The TRADE LEGISLATION AMENDMENT BILL (NO. 1) 2016 aka the EMDG Amendment Bill passed the Senate today – 18 March . These changes to the Export Market Development Grants Act 1997 will affect the eligibility of some expenses incurred from 1 July 2016 (and claimed from 1 July 2017) . The scheme is underfunded and hopefully the Government will use the budget in May to take into account demand for the scheme and these savings measures to adjust funding and address this years $33m shortfall .

The Manager of Opposition Business in the Senate Senator Claire Moore spoke to the Bill on behalf of the opposition who in principal supported the Governments Bill. That must have been a relief for all Senators given the marathon all night sitting. However and despite their exhaustion the Senate soldiered on debating the remaining items on today’s Senate agenda. Senator Xenophon raised exporters concerns about the cap on Free Samples, the cross bench and the Greens were silent on the Bill.

Senator Moore was critical of the proposed name change of the Australian Trade Commission to the Australian Trade and Investment Commission using it as a segue to criticize the Governments position on Foreign Investment as “anti investment” describing this element of the Bill as another example of the “governments preference for slogans over substance.” and citing their opposition to the layers of red tape imposed on the Agricultural, Agribusiness and food manufacturing industries due to recent legislation changes to Foreign Investment Review Board, a position supported by the Business Council of Australia.

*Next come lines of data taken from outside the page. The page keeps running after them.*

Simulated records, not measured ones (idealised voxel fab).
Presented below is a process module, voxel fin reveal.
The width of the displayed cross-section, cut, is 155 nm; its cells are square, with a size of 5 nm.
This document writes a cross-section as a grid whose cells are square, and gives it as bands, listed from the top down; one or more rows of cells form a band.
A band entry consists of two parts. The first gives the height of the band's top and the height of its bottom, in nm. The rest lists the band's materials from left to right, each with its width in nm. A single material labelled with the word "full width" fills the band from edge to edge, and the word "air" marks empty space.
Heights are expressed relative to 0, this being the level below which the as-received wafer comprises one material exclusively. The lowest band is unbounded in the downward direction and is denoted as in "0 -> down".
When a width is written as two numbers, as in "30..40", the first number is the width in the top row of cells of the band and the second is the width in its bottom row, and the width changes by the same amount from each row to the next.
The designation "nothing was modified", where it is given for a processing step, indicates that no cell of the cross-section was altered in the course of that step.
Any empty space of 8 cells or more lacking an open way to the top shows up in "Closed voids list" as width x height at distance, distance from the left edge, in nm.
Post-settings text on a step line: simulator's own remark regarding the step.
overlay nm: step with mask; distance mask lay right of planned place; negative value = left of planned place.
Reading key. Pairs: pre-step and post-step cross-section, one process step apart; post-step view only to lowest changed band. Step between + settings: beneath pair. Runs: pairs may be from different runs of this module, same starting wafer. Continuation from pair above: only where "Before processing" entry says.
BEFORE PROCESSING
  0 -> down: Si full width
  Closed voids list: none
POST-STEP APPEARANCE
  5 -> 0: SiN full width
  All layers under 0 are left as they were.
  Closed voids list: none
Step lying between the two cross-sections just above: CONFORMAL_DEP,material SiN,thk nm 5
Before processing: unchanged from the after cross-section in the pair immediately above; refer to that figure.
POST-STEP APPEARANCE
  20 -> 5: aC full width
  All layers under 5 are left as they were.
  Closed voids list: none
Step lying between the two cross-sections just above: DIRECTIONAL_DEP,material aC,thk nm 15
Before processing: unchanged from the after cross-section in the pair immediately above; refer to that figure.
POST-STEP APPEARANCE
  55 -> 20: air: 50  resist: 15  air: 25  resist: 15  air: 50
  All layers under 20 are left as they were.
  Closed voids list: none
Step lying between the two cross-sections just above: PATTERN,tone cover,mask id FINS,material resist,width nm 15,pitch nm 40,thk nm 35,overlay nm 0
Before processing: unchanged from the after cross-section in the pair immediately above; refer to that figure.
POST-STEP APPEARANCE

Senator Moore went on to mock the the name change and the Governments position on foreign investment stating that was, “an empty attempt to increase needed foreign investment into Australia ” that does ” little to reverse the impact of the governments actions to deter foreign investment” and “will by itself do little to attract and retain much needed foreign investment into our economy.” , “before us we have a Bill that actually changes a name”.

“This current Bill just reconfirms this lack of economic and substantive policy making by this Liberal Government” , said Senator Moore however when it comes to the actual changes to the EMDG Act that will affect exporters the opposition was singing from the same song sheet as the government, reminding all who were listening that the EMDG scheme was a “Labor initiative” first introduced in 1974.

The amending Bill removes the sun-setting provisions, (continuation of the scheme ongoing for a period of five years subject to the 5 year review process) the Minister for Trade will now have discretion regarding the timing of future reviews. As per the current Act there is one scheduled review which must be completed, and a written report given to the Minister, by a date determined by the Minister that is not later than 31 December 2021. Each subsequent review must be completed, and a written report given to the Minister, by a date determined by the Minister.

Amendments:

The changes to the Export Market Development Grants Act 1997 that will affect the eligibility of expenses incurred from 1 July 2016 (and claimed from 1 July 2017) are:

  • Communications costs have been removed as an eligible expenditure category
  • A limit of $15,000 has been placed on the free sample expenditure category, noting that for claimants that are combining two years of expenditure, and one of these years is the 2015-16 financial year, no limit applies
  • The provision for the reimbursement of in-country travel (other than airfares) has been repealed and the amount of the daily allowance for overseas visits has been increased to $350 (from $300)
  • The list of excluded expenses now includes those expenses relating to eligible promotional activities, things or eligible products that may have had a detrimental impact on Australia’s trade reputation.

NB:With the exception of the “free sample” cap, these changes apply from the 2016-17 grant year onward and will therefore also apply to year 1 claims for that grant year that are combining two years of expenses.

The Free Samples cap will ‘save’ and estimated $1.7m and affect 120 export businesses. The removal of the communications allowance will save an estimated $4m, not nearly enough to make up the budget shortfall and these two ‘savings’ measures may well be offset by the increase in overseas visitor allowance from $300 to $350 per day.

Putting aside these so called ‘savings’ measures the Government has done little with this amending legislation to address the fact that the scheme remains underfunded. Demand for the scheme has increased from $136M for claims lodged in 2013-14 (2,715) to $170M for claims (3,321) lodged in 2015-16 a shortfall of $33m when viewed in the light of the current budget allocation of $137m PA. This shortfall will result in many Australian exporters being shortchanged when the second tranche payments are made in June 2016 .

I expect we are going to see some election lobbying in the lead up to the 2016 election from the Export Consultants Association and Export Council of Australia and others focused on increased funding for EMDG . I for one will be making the case to the Liberal party, Labor party the Greens and the Nick Xenophon Team for an increase in EMDG funding.